Bank advisory committees

—also called coordinating committees, a limited number of banks designated by the authorities of a country to act on behalf of and as a liaison group with all bank creditors. Once an agreement is reached with the advisory committee it is then submitted for approval to all participating banks. Typically, membership of advisory committees is determined on the basis of banks’ exposure and to secure a regional balance. The bank with the largest exposure usually heads the committee, while member banks often act as regional coordinators.

Club deal

—a bank loan which does not require syndication and which is offered and funded by a small group of banks acting in concert.

Cofinancing

—loans to developing countries made by commercial banks or other lending institutions in association with the World Bank and other multilateral development banks.

Concerted bank lending

—refers to equiproportional increases in bank exposure, coordinated by a bank advisory committee. There has generally been a close linkage between disbursements of concerted bank lending to a country and performance under a Fund-supported adjustment program.

Consolidation period

—the period in which amortization payments to be rescheduled or refinanced under the terms of a restructuring agreement have fallen or will fall due.

Counterparty

—the party on the other side of a transaction, e.g., a swap transaction is undertaken between two agents with each being the counterparty of the other.

Critical mass

—a minimum amount of bank commitments to a new money package giving reasonable assurance to Fund management that the financing assumptions of an adjustment program are realistic and that the program can be submitted to the Fund Executive Board for approval.

Current maturities

—principal and interest payments falling due within the consolidation period.

Cutoff date—the.

date before which debt must have been incurred in order for its amortization payment to be eligible for restructuring.

Debt refinancing

—either a rollover of maturing debt obligations or the conversion of existing or future debt-service payments into a new medium-term loan.

Debt rescheduling

—formal deferment of debt-service payments with new maturities applying to the deferred amounts.

Economic subcommittee

—subcommittee of a bank advisory committee appointed to evaluate economic prospects of a restructuring country.

Effective rescheduling proportion

—the proportion of total payments eligible for restructuring that are rescheduled or otherwise deferred until after the end of the consolidation period.

Events of default—

any event which allows creditor banks to declare the outstanding principal, as well as all accrued interest, due and payable on demand.

Floating rate notes

—unsecured notes paying interest at rates varying with the yield on a reference interest rate such as LIBOR.

Late interest charges

—additional interest charges that may be levied as a result of obligations being overdue beyond a specified period.

LIBOR

—London Interbank Offered Rate. The rate at which banks in London place Eurocurrencies with each other. It is frequently used in international loans as a reference rate.

Maturity period

—the grace period plus the repayment period.

Moratorium

—an official declaration or decree by a government postponing all or certain types of maturing debt for a given period.

Multi year restructuring agreement (MYRA)

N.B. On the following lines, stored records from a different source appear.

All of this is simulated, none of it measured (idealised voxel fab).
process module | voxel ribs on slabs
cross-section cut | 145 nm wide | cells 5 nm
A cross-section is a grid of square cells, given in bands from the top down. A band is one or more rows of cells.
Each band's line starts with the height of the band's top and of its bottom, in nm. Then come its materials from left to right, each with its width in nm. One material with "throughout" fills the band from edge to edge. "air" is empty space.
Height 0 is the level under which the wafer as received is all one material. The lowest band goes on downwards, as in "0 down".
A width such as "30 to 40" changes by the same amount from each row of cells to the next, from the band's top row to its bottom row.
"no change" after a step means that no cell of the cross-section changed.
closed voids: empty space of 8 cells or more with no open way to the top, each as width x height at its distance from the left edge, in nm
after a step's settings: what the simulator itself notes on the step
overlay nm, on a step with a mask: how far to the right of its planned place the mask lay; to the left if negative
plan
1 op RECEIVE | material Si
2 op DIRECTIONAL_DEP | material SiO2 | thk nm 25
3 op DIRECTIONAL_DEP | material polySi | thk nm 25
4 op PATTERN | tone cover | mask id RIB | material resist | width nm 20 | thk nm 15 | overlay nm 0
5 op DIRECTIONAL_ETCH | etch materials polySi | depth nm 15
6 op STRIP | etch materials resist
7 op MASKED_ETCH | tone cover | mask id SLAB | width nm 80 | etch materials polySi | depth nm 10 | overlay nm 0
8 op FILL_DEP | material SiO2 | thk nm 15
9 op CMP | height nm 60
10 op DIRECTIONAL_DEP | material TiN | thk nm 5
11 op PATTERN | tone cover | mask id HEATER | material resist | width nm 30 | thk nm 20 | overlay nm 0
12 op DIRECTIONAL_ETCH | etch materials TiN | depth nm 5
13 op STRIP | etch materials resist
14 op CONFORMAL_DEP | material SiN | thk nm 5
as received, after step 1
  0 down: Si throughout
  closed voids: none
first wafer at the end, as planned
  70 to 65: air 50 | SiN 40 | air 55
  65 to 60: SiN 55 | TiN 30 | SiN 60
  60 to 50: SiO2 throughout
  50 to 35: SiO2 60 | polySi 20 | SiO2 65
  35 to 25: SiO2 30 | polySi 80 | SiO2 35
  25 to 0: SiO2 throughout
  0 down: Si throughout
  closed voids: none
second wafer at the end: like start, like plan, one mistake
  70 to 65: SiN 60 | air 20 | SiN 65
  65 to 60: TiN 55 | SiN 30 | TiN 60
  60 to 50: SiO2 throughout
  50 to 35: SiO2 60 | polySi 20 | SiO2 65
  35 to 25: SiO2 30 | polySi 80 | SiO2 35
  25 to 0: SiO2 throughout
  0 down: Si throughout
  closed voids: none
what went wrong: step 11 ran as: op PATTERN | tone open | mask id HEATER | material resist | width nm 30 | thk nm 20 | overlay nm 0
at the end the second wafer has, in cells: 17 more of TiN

—restructuring agreement where the consolidation period covers more than two years beyond the date of the signing of the agreement. These arrangements aim principally at eliminating a hump in scheduled amortization which may prevent a return to normal market access. In the context of MYRAs, banks have sought special monitoring procedures to seek to ensure that adequate financial policies would be followed once the restructuring country no longer is using Fund resources. As part of these special monitoring procedures some restructuring countries have requested that the Fund enhance its Article IV consultations.

Onlending

—redesignation of credits originally granted to a government or central bank for general balance of payment purposes as loans to parastatals or private sector borrowers.

Previously rescheduled debt

—debt service obligations arising from previous debt reschedulings.

Redenomination clause

—a clause which, in the context of a debt restructuring agreement, allows banks to redenommate their loans in their home currency. The agreement normally specifies the amount, timing, and currency eligibility of such redenomination as well as the applicable reference interest rates.

Securitization

—the process in which banks’ assets become more marketable through, for example, the substitution of floating rate notes for syndicated lending, the introduction of transferability into international credits, and the packaging of existing assets for resale.

Serial MYRA

—agreement where subperiods within the consolidation period of a multiyear restructuring agreement (MYRA) are made eligible for restructuring based on periodic reviews of economic performance and prospects. The restructuring for later years in the consolidation period depends on certain conditions being met with regard to economic performance and monitoring arrangements.

Signed agreement

—the stage of the restructuring or new money process when creditor banks sign the agreement in principle reached between the advisory committee banks and the restructuring country. Signing the agreement makes it legally effective provided all preconditions contained in the agreement are met.

Standstill

—an agreement between bank creditors and a government on a temporary deferment of amortization payments on long-term debt and on a freezing or rollover of short-term debt. Its principal objectives are to prevent a deterioration of the payments situation during the restructuring negotiation period and to preclude an uneven reduction in debt to some banks.

Syndication

—the process by which a loan, arranged by one group of banks (i.e., the “lead banks”), is funded by being sold to another group of banks.

Trade deposit facility

—facility under which participating creditor banks make foreign exchange deposits at the central bank of the restructuring country. These deposits then may be withdrawn by these banks to finance specified foreign trade transactions with the restructuring country.